# Broke G Shock Strap



## suggsy (Aug 25, 2008)

Does anyone know how to fix a broken G shock strap (DW900), the bit that's broke off is the part where you feed the strap under.

Or is it just as well do buy another watch?

Thanks in advance


----------



## HappyLad (Oct 28, 2009)

suggsy said:


> Does anyone know how to fix a broken G shock strap (DW900), the bit that's broke off is the part where you feed the strap under.
> 
> Or is it just as well do buy another watch?
> 
> Thanks in advance


You can get replacement Casio straps for he G-Shocks.

Bit confused about "the part where you feed the strap under" - can you post a picture of what the problems is??

Another alternative to the Casio straps is to get the adapters that would let you use a Nato type strap.
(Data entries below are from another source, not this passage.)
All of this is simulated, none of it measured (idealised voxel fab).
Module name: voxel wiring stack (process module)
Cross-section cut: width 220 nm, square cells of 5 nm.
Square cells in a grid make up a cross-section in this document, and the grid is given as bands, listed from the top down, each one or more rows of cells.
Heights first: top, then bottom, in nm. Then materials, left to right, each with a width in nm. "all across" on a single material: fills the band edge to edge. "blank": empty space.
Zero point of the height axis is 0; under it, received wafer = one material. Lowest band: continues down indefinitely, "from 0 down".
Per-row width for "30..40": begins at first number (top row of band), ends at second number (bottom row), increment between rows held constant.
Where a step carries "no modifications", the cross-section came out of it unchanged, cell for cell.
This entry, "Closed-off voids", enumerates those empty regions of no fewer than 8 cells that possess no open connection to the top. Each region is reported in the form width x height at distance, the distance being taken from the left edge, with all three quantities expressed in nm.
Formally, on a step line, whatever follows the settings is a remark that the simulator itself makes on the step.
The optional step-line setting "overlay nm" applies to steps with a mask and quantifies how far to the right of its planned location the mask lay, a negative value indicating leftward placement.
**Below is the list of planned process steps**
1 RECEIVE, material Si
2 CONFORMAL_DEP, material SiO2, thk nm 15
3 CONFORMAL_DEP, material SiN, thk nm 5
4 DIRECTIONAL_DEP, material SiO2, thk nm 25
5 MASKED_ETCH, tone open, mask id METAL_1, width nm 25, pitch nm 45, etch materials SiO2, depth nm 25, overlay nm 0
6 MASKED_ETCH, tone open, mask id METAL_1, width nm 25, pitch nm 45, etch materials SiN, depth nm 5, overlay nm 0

I have mine on a Maratac strap:


----------



## suggsy (Aug 25, 2008)

Thanks It's fixed now,it was just the little 'hoop' you put the strap through after you buckle up the watch which keeps the strap from flapping around. I was thinking of one of those adaptors they look good on a maratac/nato


----------



## sparrow (Feb 7, 2009)

I've sourced replacement g shock straps from Amazon USA & UK - if you still want one I'd suggest looking there! :nerd:


----------



## shadowninja (Apr 14, 2009)

:lol: You mean you broke a keeper. I thought you meant you broke part of the lug or something similarly critical.


----------